Robots.txt Tester
Validate your robots.txt file, check for syntax errors, and view crawl rules.
Why validate robots.txt?
- Prevent accidental de-indexing of critical pages
- Ensure XML sitemaps are discoverable by bots
- Block crawling of sensitive admin or testing areas
- Review crawl budget optimization rules
- Fix syntax errors that bots might misinterpret
Frequently Asked Questions
What is a robots.txt file?
It is a text file placed in the root directory of your website (e.g., example.com/robots.txt) that gives instructions to web crawlers about which pages they can or cannot crawl.
Does Disallow mean 'No Index'?
No. 'Disallow' only blocks crawling. If a page has external links pointing to it, Google may still index the URL without the content. To prevent indexing completely, use the 'noindex' meta tag.

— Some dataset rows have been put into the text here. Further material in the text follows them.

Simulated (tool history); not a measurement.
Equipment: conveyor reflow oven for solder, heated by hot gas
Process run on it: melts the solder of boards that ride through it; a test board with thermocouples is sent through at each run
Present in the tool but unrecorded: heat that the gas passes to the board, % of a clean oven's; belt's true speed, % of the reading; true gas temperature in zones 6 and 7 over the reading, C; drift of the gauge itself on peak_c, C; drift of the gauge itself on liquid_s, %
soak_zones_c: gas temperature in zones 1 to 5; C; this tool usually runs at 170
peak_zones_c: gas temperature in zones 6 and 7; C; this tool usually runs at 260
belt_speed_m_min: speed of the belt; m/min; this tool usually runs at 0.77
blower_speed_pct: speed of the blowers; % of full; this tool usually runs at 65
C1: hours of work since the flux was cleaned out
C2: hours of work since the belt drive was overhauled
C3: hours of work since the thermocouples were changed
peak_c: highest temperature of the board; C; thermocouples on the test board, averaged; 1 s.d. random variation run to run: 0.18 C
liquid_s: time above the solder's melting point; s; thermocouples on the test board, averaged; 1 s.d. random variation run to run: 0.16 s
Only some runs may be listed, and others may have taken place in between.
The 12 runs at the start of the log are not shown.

How do I specify my sitemap location?
Add a line at the bottom of your robots.txt file: Sitemap: https://yourdomain.com/sitemap.xml
What does User-agent: * mean?
The asterisk (*) is a wildcard that represents 'all web crawlers'. Rules following this directive apply to every bot (Googlebot, Bingbot, etc.) unless a more specific user-agent is defined.
What should I do if my robots.txt returns HTML?
This usually means the file doesn't exist, and your server is returning a custom 404 error page. You should create a plain text file named 'robots.txt' and upload it to your root web directory.